Many will now face higher costs in paying back loans which are not protected by fixed rates. And it will also hamper attempts to get back to a functioning commercial lending market as new products will become more expensive and small firms will find it harder to access affordable credit.

Mr McTague said small businesses are already fighting an "uphill battle" with energy bills soaring by as much as 500 per cent in recent months and they do not have the protections of consumers or negotiating power of their larger counterparts.

He said struggling micro-businesses should be offered help on energy costs to match that being given to households and the Government should reverse the hike in National Insurance, cut VAT and fuel duty, and introduce new reliefs on business rates.

He added: "The cost of living crisis can't be solved without at the same time solving the cost of doing business crisis."

Alpesh Paleja, lead economist at CBI, said: "It's clear that we're in for a hard winter. With another hefty rise in Ofgem's energy price cap looming, support for the most vulnerable households and businesses should be kept under review."

She said the new Prime Minister must prioritise boosting productivity through greater business investment via incentives and business rate reforms.

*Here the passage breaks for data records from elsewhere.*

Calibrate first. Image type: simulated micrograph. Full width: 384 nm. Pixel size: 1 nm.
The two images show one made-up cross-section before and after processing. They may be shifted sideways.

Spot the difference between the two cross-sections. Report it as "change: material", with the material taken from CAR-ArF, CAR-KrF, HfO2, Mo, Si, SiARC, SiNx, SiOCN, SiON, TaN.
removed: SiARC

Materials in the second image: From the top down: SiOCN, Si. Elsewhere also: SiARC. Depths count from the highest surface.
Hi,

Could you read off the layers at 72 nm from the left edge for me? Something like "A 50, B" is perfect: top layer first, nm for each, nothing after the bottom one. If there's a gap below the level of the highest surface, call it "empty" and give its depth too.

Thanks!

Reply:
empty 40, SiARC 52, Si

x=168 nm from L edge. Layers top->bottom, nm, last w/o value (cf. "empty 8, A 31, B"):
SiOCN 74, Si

Kitty Ussher, chief economist of the Institute of Directors, welcomed the "decisive action" by the Bank of England.

"With energy prices continuing to rise, strong intervention is needed to increase confidence that we will soon be through the worst, so that boardroom decision-makers can plan ahead with greater certainty.

"At the moment two-thirds of our members believe the inflation rate will continue to rise until at least the Spring of next year, with a large number thinking the peak will come even later."

Hiring has slowed following warnings of an autumn recession. July saw the slowest increase in the number of permanent jobs filled for 17 months, according to a report by KPMG.

UK house prices fell in July for the first time in more than a year, according to Halifax, down 0.1 per cent month on month to an average of £293,221.

Meanwhile the construction industry has declined for the first time in 18 months, according to the S&P Global/CIPS construction purchasing managers' index (PMI).

It fell from 52.6 to 48.9 in July- the first decline since January 2021 and the worst reading overall since May 2020.

Punchline says: "The media has got to be careful that they don't talk us into a deeper recession by making people too scared to go out and spend money on their usual takeaway, trip to the pub or hobby."